Nigeria’s 10-Year Bond Yield Slides to 12.94%
The average yield on Nigeria’s 10-year bond declined to 12.94% midweek due to increasing demand for the paper by local investors in the fixed income market. With the inflation rate level at 22.04%, the real return on naira-denominated investment securities assets remains exposed.
The bond market is enjoying government regulations that demand that a large chunk of pension assets must be invested in the space.
Moving to balance their respective portfolios, fund/asset managers traded mixed at the FGN Bond market as market players submitted sizeable bids on short-dated maturities to submerge paltry offers at the belly of the curve.

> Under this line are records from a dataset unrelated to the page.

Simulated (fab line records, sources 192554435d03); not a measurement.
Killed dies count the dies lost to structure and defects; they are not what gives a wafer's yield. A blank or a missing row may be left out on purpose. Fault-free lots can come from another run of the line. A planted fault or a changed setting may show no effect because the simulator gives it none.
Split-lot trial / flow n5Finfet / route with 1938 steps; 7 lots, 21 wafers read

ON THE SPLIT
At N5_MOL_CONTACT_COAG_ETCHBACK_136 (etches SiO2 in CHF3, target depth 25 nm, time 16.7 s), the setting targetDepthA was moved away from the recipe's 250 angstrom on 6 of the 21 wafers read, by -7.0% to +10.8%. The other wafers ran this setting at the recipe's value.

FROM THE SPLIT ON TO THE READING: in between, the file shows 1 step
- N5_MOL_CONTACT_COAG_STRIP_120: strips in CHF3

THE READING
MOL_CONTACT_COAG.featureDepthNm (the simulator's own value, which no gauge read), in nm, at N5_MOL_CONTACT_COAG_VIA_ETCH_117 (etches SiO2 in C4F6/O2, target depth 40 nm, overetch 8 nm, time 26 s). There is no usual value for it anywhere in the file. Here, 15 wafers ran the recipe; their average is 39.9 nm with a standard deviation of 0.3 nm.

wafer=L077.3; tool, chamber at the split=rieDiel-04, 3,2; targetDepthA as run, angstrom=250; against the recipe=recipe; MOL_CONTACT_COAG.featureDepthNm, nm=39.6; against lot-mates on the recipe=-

Notably, Mar-27 FGN bond which lost 36 basis points recorded the sharpest drop in yield, while Mar-35 paper added +21 basis points to close at 14.96%, traders reported. Accordingly, the average yield cleared a basis point lower to 14.33%.
Elsewhere, the Eurobond market received sizeable bids from Foreign Portfolio Investors, despite indications of cooling from the just-released US Consumer Price Index data which came at 4.9%.
According to TrustBanc Capital, the bullish bias skewed mostly to the near corner of the benchmark curve, as Jul-23 securities dipped by 63 basis points. Accordingly, average yield slid by 9bps to close at 13.14%. The 10-year US Treasury yield inched 1bp higher to close at 3.53%.
FGN bond prices were largely flat for most maturities, despite the average yield on the secondary market contracting, according to Cowry Asset Management Limited.
The investment firm to clients in a mail that the 10-year debt was 104 basis points richer, yielding 12.94% (from 13.30%), while the yield on the 15-year note ticked up 21 basis points to 14.96%.
The 20-year and 30-year FGN Bonds yields held steady at 15.23% and 15.84%, respectively. Amidst fx crisis in Nigeria, the Naira weakened against the greenback, trading lower at N463.02 (from N462.25) at the Investors’ and Exporters’ windows.